Introduction
First of all, we should mention that this topic is intended to be used by an advanced SQL user. Frankly speaking, without basic SQL knowledge, a lot of things that are discussed here can be confusing and complicated.
Apart from that, it would be fair to say that if you read the title of the topic and did not get scared that means that you are more than an experienced SQL user. So let's find out how to make your work more efficient.
EXPLAIN
When you work with large datasets, it is vital to understand how your queries are being executed and identify any drawbacks in your database performance. One tool that can help you do this is the EXPLAIN command.
EXPLAIN – is a tool that shows the query execution plan, which includes information on how the query will be executed and which indexes will be used. It does not actually execute the query and does not provide information on the actual execution time or resource usage. Briefly speaking, this command alone won't give you information about how long each step of the query takes. And that is the part where EXPLAIN ANALYZE comes in handy.
EXPLAIN ANALYZE
EXPLAIN ANALYZE– is a function that exists in many SQL databases (PostgreSQL, Oracle, MySQL, etc.). It allows a user to get information on how the database engine executes a given query.
And it not only shows the query execution plan but also executes the query and provides information on the actual execution time, resource usage, and other performance metrics. This feature is useful for identifying performance bottlenecks in a query and optimizing it for better performance.
When you use a query with EXPLAIN ANALYZE, your database shows its plan, which is an instruction on how it will execute your query. The plan underlines which tables will be used in the query, what indexes (if they exist) will be used, and how the data will be combined and filtered from different tables.
It provides detailed information about the query execution plan and the cost of each operation in the query, allowing you to spot inefficiencies. By analyzing the query plan and the performance statistics, you can identify potential performance drawbacks and search for ways to optimize your query.

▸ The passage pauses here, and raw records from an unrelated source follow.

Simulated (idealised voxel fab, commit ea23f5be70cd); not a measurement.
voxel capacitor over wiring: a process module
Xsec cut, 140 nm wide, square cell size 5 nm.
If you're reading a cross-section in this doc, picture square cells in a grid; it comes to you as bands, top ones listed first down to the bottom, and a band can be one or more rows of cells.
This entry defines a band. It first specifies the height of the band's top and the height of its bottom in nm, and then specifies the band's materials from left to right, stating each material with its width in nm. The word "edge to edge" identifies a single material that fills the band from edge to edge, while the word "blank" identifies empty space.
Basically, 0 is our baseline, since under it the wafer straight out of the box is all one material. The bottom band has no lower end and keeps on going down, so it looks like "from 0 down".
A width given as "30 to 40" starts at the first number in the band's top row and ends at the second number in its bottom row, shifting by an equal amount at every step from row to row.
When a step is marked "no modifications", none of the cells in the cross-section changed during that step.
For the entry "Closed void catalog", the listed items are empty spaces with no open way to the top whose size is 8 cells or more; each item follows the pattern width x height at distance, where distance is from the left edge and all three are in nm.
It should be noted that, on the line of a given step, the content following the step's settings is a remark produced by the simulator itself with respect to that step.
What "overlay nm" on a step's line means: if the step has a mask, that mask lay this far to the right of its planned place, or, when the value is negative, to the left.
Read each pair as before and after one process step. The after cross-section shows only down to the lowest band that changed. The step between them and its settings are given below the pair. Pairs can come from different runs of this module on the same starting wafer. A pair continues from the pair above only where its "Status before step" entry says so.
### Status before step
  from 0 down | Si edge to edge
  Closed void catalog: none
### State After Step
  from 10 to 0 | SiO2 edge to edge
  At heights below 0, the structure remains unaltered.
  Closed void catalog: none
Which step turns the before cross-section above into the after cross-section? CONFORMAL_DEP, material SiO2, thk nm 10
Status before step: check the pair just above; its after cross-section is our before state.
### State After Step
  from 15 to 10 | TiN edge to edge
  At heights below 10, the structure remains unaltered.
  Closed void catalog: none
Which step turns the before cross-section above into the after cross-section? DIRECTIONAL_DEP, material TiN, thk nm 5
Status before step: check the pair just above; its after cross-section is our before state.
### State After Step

Let's move on to how we can use it. Use this data to create tables.
Here's the template:
Let's analyze this query that gives us average marks for the Ravenclaw faculty.
EXPLAIN ANALYZE
SELECT AVG(s.mark) as mark,
s.faculty_name
FROM (SELECT f.name as faculty_name,
m.mark
FROM mark m
INNER JOIN students s on s.id = m.student_id
INNER JOIN (SELECT id, name FROM faculty_name) f ON f.id = s.faculty_id) as s
WHERE s.faculty_name = 'Ravenclaw'
GROUP BY s.faculty_name;But what if we optimize it a little bit, get rid of the subquery, and put the where condition to the join condition?
EXPLAIN ANALYZE
SELECT f.name as faculty_name,
AVG(m.mark) as mark
FROM mark m
INNER JOIN students s on s.id = m.student_id
INNER JOIN faculty_name f ON f.id = s.faculty_id and f.name = 'Ravenclaw'
GROUP BY faculty_name;Let's look at the results.
As you can see, the cost indicator, rows, and loops stayed the same except for the actual time which decreased significantly!
Understanding EXPLAIN ANALYZE
Additionally, you can examine other factors such as the number of rows returned, the number of rows scanned, the number of join operations, and the presence of any sequential or index scans.
In the output of EXPLAIN ANALYZE, you can focus on the following sections to identify optimization opportunities:
Planning Time. This section shows the time taken by the optimizer to generate the query plan. A high planning time may indicate a complex query or the need for additional indexes.
Actual Time. This section shows the total execution time of the query. Lower execution time indicates a more optimized query.
Total Cost. This section shows the total estimated cost of executing the query. Lower total cost indicates a more optimized query.
Rows Returned. This section shows the number of rows returned by the query. Fewer rows returned indicate a more efficient query.
Join Operations. This section shows the number of join operations performed by the query. Fewer join operations typically indicate a more optimized query.
Sequential or Index Scans. This section shows the number of sequential or index scans performed by the query. Fewer scans indicate a more optimized query, as these operations are typically more expensive than other types of scans.
When comparing two queries using EXPLAIN ANALYZE, you should primarily look at the execution time and the total cost of the query. As a rule, the lower the execution time and the total cost are, the more optimized the query is.
Conclusion
One of the key features that help users to optimize queries is the ability to analyze queries using the EXPLAIN and EXPLAIN ANALYZE commands.
In summary, EXPLAIN helps with query optimization by showing the execution plan, while EXPLAIN ANALYZE takes it a step further by actually executing the query and providing detailed performance metrics. By using these commands to examine query plans and execution times, you can identify potential performance issues and make changes to improve the performance of your database.